About EnOS Stream Analytics¶
Powered by Apache Spark™ Streaming with Envision customization and optimization, the EnOS Stream Analytics engine offers high scalability, high throughput, and high fault-tolerance.
Broadly speaking, the generation of data can be considered as a series of discrete events. When drawing these discrete events on a time axis, an event stream or data stream is formed. Stream data consist of these endless event streams. Stream data is generated continuously by a lot of data sources. However, the size of the stream data is normally smaller than that of the offline data. The common sources of stream data can be the devices connected to a data center, the telemetry data of devices, and the log files generated by mobile or web applications.
EnOS Stream Analytics can be used in the following scenarios:
Aggregating and calculating asset raw data
In most business scenarios, you might need to filter the raw data received from devices, aggregate the data by a certain algorithm, and save the aggregated data for further processing.
Computation of device states
In some business scenarios, you might need to obtain certain state parameters of a device to confirm its status. The stream analytics framework maintains the state of devices and sites internally. The system updates both the measuring point values and the device connection status to the latest state.
Features¶
Real-time and unbounded stream data processing
The computation the engine processes is real-time and streaming, and the data streams are subscribed and consumed by stream computing in chronological order. Because the data is generated continuously, the data streams are integrated to the streaming system continuously. For example, website access log is a type of stream data, the log continuously records data as long as the website is on line. Thus, the stream data is always real-time and unbounded.
Continuous and efficient computation
The computation models of stream computing are “event triggered”. The trigger is the unbounded stream data mentioned in the previous section. Once new stream data is sent to the system, the system immediately initiates and performs a computation task. Therefore, stream computing is a continuous process.

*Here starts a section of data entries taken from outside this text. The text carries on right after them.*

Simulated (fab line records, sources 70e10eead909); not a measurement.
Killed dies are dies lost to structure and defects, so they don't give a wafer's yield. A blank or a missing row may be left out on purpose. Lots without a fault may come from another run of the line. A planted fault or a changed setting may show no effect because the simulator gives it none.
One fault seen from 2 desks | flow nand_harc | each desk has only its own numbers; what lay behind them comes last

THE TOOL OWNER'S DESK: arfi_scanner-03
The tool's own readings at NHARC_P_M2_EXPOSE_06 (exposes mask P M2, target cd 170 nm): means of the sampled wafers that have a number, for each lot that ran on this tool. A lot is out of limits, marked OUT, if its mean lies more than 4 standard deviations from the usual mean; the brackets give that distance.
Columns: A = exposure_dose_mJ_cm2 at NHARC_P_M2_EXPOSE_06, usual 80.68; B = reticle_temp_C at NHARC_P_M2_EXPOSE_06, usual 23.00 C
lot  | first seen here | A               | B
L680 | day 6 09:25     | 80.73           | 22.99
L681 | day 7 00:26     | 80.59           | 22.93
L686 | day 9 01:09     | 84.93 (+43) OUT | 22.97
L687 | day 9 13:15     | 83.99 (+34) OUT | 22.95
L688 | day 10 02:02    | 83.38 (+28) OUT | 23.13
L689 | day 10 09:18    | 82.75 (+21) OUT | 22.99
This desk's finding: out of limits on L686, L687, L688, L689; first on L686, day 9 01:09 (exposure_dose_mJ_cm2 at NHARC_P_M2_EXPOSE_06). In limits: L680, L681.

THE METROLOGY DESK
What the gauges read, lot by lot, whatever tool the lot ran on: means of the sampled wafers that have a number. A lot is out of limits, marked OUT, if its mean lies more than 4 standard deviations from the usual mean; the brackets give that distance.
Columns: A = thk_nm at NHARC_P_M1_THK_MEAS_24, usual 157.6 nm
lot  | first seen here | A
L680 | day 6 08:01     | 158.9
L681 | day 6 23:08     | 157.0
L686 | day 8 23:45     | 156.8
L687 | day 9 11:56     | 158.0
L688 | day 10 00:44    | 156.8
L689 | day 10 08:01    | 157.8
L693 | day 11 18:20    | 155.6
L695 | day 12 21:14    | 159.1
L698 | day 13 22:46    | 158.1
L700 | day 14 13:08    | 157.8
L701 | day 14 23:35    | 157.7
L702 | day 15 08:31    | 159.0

Stream and real-time data integration
The result of stream computing triggered by stream data is recorded continuously into the destination data storage, based on the configured data storage policies.
Data Processing Flow¶
The procedure of EnOS Stream Analytics is as follows:
Processing of raw data
Original measuring point data is sent to Kafka through the EnOS connection layer. The messages received are analyzed by the stream computing process of measuring points. Before processing, the data is filtered by the specified threshold. Data exceeding the threshold will be processed by interpolation algorithm.
Performing calculation
In this step, data is computed by the defined algorithm in the processing strategy.
Output of computation
The data from the streaming module flows into In-memory Database (IMDB) and Kafka, and the downstream continues to subscribe all data from Kafka and record them to time series database (TSDB) or other storage systems. The stored data can be used as the data source for offline data processing and further processing and analysis.
Data Processing Templates¶
EnOS Stream Analytics provides the following templates for developers to configure stream data processing jobs quickly:
- Time Window Aggregation
- Multi-Point Merging
- Electric Energy Cal by Meter Reading
- Electric Energy Cal by Instant Power
- Electric Energy Cal by Average Power
StreamSets Operators¶
EnOS Stream Analytics provides a set of underlying packaged StreamSets operators for developers to design customized stream data processing jobs to meet the requirements of complex business scenarios. For more information, see StreamSets Operator Reference.